Farewell to the ramshackle Waca, often a graveyard of English Ashes hopes

Even when empty, a stroll around the Waca is an evocative one. Though the seats are sun-bleached, the paint peels off in many places and the slightly ramshackle facilities are a throwback to the past, this outgoing Ashes venue still feels mighty special.

Before arriving, the first thing you spot while walking down Hay Street or Adelaide Terrace, perhaps with a detour through the pretty Queens Gardens, are the six imposing floodlights. Each one becomes more and more like a giant Iron Man (Ted Hughes, not Marvel) staring down on the crisp, green outfield as you pitch up and enter through the gates.

Up on the rickety old scoreboard, on non-match days, sit the names of Western Australia’s team of the 20th century (plus a 12th man) from down the years: G Marsh, Wood, Langer, Inverarity, K Hughes, Shepherd, Moody, Yardley, McKenzie, Lillee, R Marsh (wk) and Alderman – these are the giants upon whose shoulders modern local players stand.

Park up on one of the exposed grassed banks that have roasted many a supporter over the years and past deeds of derring-do come to mind. It is a stage of many highlights, from Adam Gilchrist’s 57-ball hundred to Curtly Ambrose’s spell of seven for one, Doug Walters hooking the final ball from Bob Willis for six to complete a century in a session, Dennis Lillee’s many bravura bowling performances (or his aluminium bat) through to Ryan Harris trimming Alastair Cook’s off bail with a pearler four years ago.

Cricket has been played on this reclaimed swamp land since 1890 but Western Australia needed first rail and then air links to truly enter the fold. And thus Perth is in fact relatively young when it comes to hosting men’s Test matches, with its first in 1970 (although the women, as ever, were slightly ahead with Australia and England meeting here in 1958).

From there it gained a reputation as the fastest pitch in the world, with the button-down shirt machismo of Lillee and Jeff Thomson terrorising touring batsman – just ask David Lloyd, he of the split box in 1974-75 – and the lineage of Australian quicks to enjoy it continued through to Merv Hughes, Glenn McGrath, Brett Lee and Mitchell Johnson to name but a few.

A relaid square in the late 1980s may have seen some of the pace lost but try telling that to batsmen since, with Justin Langer – one of the Waca greats – recalling the experience of facing Pakistan’s Shoaib Akhtar on a flyer in 2004. “Ricky Ponting and I were just laughing our heads off, because we could have got a single every ball given how far Moin Khan, the wicketkeeper, was standing back. I was very happy letting the captain take the strike. When you’re batting at the end with the sea breeze behind the bowler, you feel alive.”

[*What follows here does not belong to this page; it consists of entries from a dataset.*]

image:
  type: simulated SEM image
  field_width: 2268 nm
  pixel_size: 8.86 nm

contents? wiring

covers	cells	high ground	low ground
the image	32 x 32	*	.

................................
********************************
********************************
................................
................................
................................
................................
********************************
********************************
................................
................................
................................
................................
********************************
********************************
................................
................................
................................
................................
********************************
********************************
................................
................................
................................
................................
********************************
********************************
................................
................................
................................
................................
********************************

Swing bowlers such as Terry Alderman and Damien Fleming prospered, too, and while spinners have not always come to the fore – it was the one Australian ground upon which Shane Warne did not claim a five-for – batsmen have still been able to tuck in, with the Waca the scene of Matthew Hayden’s then world record 380 against Zimbabwe in 2003 and David Warner now heading to a ground where he averages 89, including three Test centuries.

But this week the Waca plays host to its final Ashes Test. Sitting to the east, across the Swan River and visible from the Lillee-Marsh Stand, is the new Aus$1.5bn Optus Stadium. It is a hulking 60,000-capacity arena that will soon take over hosting the highest-profile cricket matches and, provided funds arrive, the Waca (23,000 at best) will be revamped, but downsized, to become a boutique venue for less marketable opposition.

“It’s evolution,” John Inverarity, the former WA captain and Australian selector, whose name sits on that scoreboard, says. “There’s a new stadium and why wouldn’t you play big audience matches there? I feel less concerned than some. The Waca was my life for many years but I think the stadium will be right for the comfort of fans.”

Thursday’s third Test will be an Ashes swansong that almost wasn’t, too. Had the snazzy new bowl in Burswood met its deadline, and not seen its curtain-raiser put back to January for the fifth one-day international of this tour, the Waca would have simply drifted out of Ashes cricket without a chance for one last visit from the Fremantle Doctor, the afternoon wind that provides respite for fielding sides or those frazzling in the old stands that offer little shade.

Though England Lions will take on Perth Scorchers in two Twenty20 friendlies at the Optus this week, the senior team instead get one final Test at a venue that, with nine defeats and just one win from 13 visits, represents their least productive of those in double figures.

Sitting 2-0 down with three to play, it has been already heavily noted that history is not on the side of Joe Root’s tourists. But whatever the result, they can say they were part of it this week as Ashes cricket says farewell to the Waca.